I would like to quote Chilean poet Pablo Neruda, one of the greatest

contemporary Spanish-speaking poets and 1971 Nobel Prize in Literature:

Qué buen idioma el mío, qué buena lengua heredamos de los

conquistadores torvos... Estos andaban a zancadas por las tremendas

cordilleras, por las Américas encrespadas, buscando patatas, butifarras,

frijolitos, tabaco negro, oro, maíz, huevos fritos, con aquel apetito voraz

que nunca más se ha visto en el mundo... Todo se lo tragaban, con

religiones, pirámides, tribus, idolatrías iguales a las que ellos traían en

sus grandes bolsas... Por donde pasaban quedaba arrasada la tierra...

Pero a los bárbaros se les caían de las botas, de las barbas, de los

yelmos, de las herraduras, como piedrecitas, las palabras luminosas que

se quedaron aquí resplandecientes... el idioma. Salimos perdiendo...

Salimos ganando... Se llevaron el oro y nos dejaron el oro... Se lo llevaron

todo y nos dejaron todo... Nos dejaron las palabras.
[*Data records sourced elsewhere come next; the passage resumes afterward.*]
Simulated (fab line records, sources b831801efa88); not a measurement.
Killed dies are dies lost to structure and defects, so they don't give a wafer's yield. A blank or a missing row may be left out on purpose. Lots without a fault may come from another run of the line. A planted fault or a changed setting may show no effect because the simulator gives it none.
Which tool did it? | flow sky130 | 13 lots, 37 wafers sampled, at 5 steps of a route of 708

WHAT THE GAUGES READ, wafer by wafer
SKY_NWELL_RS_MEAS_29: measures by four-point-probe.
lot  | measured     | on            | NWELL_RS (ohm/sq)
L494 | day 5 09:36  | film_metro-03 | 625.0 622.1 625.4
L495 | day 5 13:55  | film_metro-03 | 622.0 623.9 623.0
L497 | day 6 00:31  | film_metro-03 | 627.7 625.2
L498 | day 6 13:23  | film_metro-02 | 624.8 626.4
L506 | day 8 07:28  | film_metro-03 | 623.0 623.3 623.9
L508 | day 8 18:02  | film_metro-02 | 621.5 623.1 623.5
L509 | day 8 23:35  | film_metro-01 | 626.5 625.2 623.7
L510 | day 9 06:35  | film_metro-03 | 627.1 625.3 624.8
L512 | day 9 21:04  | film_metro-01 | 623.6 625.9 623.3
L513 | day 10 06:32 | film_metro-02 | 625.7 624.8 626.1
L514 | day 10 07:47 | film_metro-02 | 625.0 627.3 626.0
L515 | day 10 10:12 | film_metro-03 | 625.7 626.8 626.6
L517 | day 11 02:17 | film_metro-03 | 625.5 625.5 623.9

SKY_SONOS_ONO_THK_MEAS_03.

Confieso que he vivido, Pablo Neruda, 1973


What a great language mine is, what a good language we did inherit from

the grim conquerors ... They went by strides over the tremendous

mountain ranges, over the curled Americas, looking for potatoes,

sausages, beans, black tobacco, gold, corn, fried eggs, with that

voracious appetite never to be seen again in the world ... They swallowed

everything, with religions, pyramids, tribes, idolatries, equal to those they

brought in their big bags ... Wherever they passed, everything was razed

to the ground ... But off the boots, the beards, the helms, the horseshoes

of the barbarians, the luminous words were falling, like pebbles, the

words that stayed here, shining bright ... the language. We lost.... we

won ... They took the gold and they left us the gold ... They took

everything and left everything ... they left the words.